As I tried to correct him, I realised his description of the Oscars would please his grandfather, my dad, T P Sreenivasan. If he'd heard Krishna, he might have said, "Yes, that's about right." After all, that's basically what my father thinks of the worthiness of Slumdog Millionaire. He captured his feelings about the movie in a piece in Rediff entitled Exploiting India. Among the, er, highlights:
- Having read the novel and seen the film, I cannot say that it has done more good than harm to India. This is not a matter of my wanting to shove the reality under the carpet.
- ...the film is exploitation of the novel, of Dharavi, of poverty, of Rahman, of India itself to titillate foreign audiences. It is the exploitation of the new curiosity about India's success. The curiosity today is not about maharajas and snake charmers, magic or rope trick, but about the market and the malls, the computers and the cell phones.
- India rejoiced at the Gandhi Oscars, but Slumdog Oscars, if any, will only highlight how India became a victim of exploitation.

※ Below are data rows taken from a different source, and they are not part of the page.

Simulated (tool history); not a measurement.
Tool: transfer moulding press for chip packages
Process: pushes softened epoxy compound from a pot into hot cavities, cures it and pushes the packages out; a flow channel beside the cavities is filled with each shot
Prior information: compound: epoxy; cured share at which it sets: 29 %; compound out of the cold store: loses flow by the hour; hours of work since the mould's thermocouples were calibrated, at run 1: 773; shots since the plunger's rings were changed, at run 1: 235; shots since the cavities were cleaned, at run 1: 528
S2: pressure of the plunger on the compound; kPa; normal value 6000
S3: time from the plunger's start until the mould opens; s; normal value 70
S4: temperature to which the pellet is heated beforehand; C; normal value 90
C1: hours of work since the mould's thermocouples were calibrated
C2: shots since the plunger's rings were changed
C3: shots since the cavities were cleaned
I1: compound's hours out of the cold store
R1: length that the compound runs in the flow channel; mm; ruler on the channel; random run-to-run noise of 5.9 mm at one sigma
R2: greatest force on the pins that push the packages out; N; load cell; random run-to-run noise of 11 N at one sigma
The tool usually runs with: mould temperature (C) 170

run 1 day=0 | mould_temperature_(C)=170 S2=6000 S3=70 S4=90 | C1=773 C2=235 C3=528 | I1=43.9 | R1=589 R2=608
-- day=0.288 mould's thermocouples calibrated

- Quoting someone else: "It is poverty porn at its worst. The Mumbai marauders are supposed to have done their deed to hurt India, to challenge its success, to expose its soft underbelly. But this movie has done the job better."
Like all good opinion pieces, it's provocative and makes its points without subtlety. In keeping with what seems now to be family tradition, my younger brother and I are mentioned -- and promptly dismissed -- as 'champions of the film.'
He and I can agree 100 per cent on a para he wrote toward the end:
The fact remains, however, that the novelist and the makers of the movie have brought to light the horrors of Dharavi. If the passion it has aroused could be directed towards a mass movement to combat the evils of the slum and to eliminate the slums altogether in stages, that would be an appropriate response to the movie.
The fact is, India is too great a country to have its reputation made or broken by a single movie and Indians everywhere should have thicker skins. Heck, I was ready to protest within the first few minutes of the movie, too. After all, the main torturer in the film is a constable named Srinivas!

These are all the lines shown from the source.